The Saronic Islands in Greece consist of Aegina, Agistri, Hydra, Methana, Poros, Salamina, and Spetses. These easily accessible islands offer beauty, history, relaxation, and fun, making them a popular destination for boat charters.
This lush island, known for its pistachios, has traditional Greek villages found both in the mountains or by the sea. The capital city of Aegina Town offers neoclassical buildings and narrow, stone alleys where boat charter guests can find restaurants serving fresh fish. The Temple of Aphaia, dating back to the 5 th century BC, is surrounded by olive groves and pine trees. Several tourist resorts boast sandy beaches and other amenities; however, most people prefer to sail the coastline, enjoying the clear, blue waters and secluded bays. Aegina has many active clubs, taverns, and “chilling bars” where live Greek music is played and locals, Athenians, and tourists alike gather to have a good time.

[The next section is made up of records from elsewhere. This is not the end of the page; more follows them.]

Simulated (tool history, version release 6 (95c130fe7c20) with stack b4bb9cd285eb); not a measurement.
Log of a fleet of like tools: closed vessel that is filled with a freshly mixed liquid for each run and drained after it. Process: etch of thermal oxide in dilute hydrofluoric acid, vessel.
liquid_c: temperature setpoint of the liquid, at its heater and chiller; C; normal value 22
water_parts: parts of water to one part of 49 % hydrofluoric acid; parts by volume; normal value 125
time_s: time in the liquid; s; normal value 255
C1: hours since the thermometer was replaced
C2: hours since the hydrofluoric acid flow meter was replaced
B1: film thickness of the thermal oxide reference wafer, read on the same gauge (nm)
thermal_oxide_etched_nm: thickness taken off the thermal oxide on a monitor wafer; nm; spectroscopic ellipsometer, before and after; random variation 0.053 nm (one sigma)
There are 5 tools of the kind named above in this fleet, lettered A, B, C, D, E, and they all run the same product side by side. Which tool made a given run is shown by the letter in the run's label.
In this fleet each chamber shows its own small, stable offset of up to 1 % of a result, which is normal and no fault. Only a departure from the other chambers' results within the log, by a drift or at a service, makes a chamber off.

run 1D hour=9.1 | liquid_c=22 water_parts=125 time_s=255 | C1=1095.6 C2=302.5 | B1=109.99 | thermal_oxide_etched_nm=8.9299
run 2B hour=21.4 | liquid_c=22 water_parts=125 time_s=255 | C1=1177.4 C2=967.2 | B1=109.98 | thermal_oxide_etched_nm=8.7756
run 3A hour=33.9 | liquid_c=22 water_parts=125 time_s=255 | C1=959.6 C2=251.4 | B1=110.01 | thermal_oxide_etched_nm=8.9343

This verdant island is known for its peaceful, tranquil feel. You won’t find the loud parties, as you might on the other islands. Instead, in the villages of Megalochori (or Mylos) and Skala, you will spend time with the locals in restaurants, taverns, and coffee houses. Boat charter guests can enjoy the local cuisine and listen to traditional music while chatting with those who call this Sarconic Island home. The island boasts many beautiful beaches with crystalline waters, including the most popular one at Skala village, but also the beaches of Mariza, Mikri Dragonera, Megali Dragonera, Chalikiada, and Xekofti. You may choose to point your boat towards the smaller, secluded beaches of Aponissos, Magiza, and Bariama.
This picturesque island was a former gathering place of trendy artists during the 60s, and it still maintains that cosmopolitan air with lends to its popularity. The capitol of Hydra Town (sometimes called Hydra Port or Hydra Harbor) is a beautiful village featuring red-tiled homes and the traditional narrow alleyways paved in stones. Aside from the donkey paths, the island has no roads, as cars are prohibited in keeping with the protection order to maintain Hydra’s paradise-like feeling. The beaches are not typically used for sunbathing, as they consist of flat rocks and pebbled beaches. However the clear water bays and southern coast coves are worth exploring. The nightlife in this Sarconic Island is the best around, drawing boat charters, as the chic clubs with loud music and dancing stay open until the sun comes up.
Methana is not really an island, but in reality a peninsula that connects to the mainland by a strip of land called Steno. This beautiful area melds the mountain with the sea, resulting in many unique features, including a volcano, natural hot springs, and the numerous coastal caves. The beaches, such as the one at Almyra, offer attractive beaches and perfect swimming areas. The capital of Chora (or Hora) is quite picturesque and offers many local restaurants and taverns, while the hamlet of Dritsaika is known for its views of the Saronic Gulf.
Another lush island that offers a quiet holiday escape and long, sandy beaches that are often deserted. The capital of Poros Town features neoclassical and Venetian architecture, stone-paved alleys, and buildings with brightly colored doors and windows. Even with its peaceful personality, Poros does provide modern clubs and bars in a spanning from the beaches of Askeli to Neorio. Music – both Greek and international styles – are played while locals, Athenians, and tourists dance and drink the night away.
Salamina is the largest of the Saronic Islands, with beautiful views and many sites to see. The island’s history includes being the birthplace of the poet and playwright Euripides as well as the mythical Aias (Ajax). The island touts friendly locals who enjoy many cultural events and traditions, including the Fisherman’s celebration, the convent of the Virgin Faneromeni, and many summer events, including plays and concerts, held at the Euripides Theatre.
This small island has many pine trees, gorgeous sandy beaches, and private bays. The capital city of Spetses Town is a beautiful traditional village with two-story buildings in the neoclassical style, featuring wooden balconies and bright colors as well as the narrow, stone alleys. The village is made up of many districts which have been built upon over the years. The beaches of Spetses are idyllic with golden sand, multicolored pebbles, and the clear waters of the Mediterranean, all under leafy shade trees. The intensity of the nightclub scene rivals that of Hydra, but on a smaller level. The modern bars play electronic and Greek music and serve alcoholic beverages until daybreak.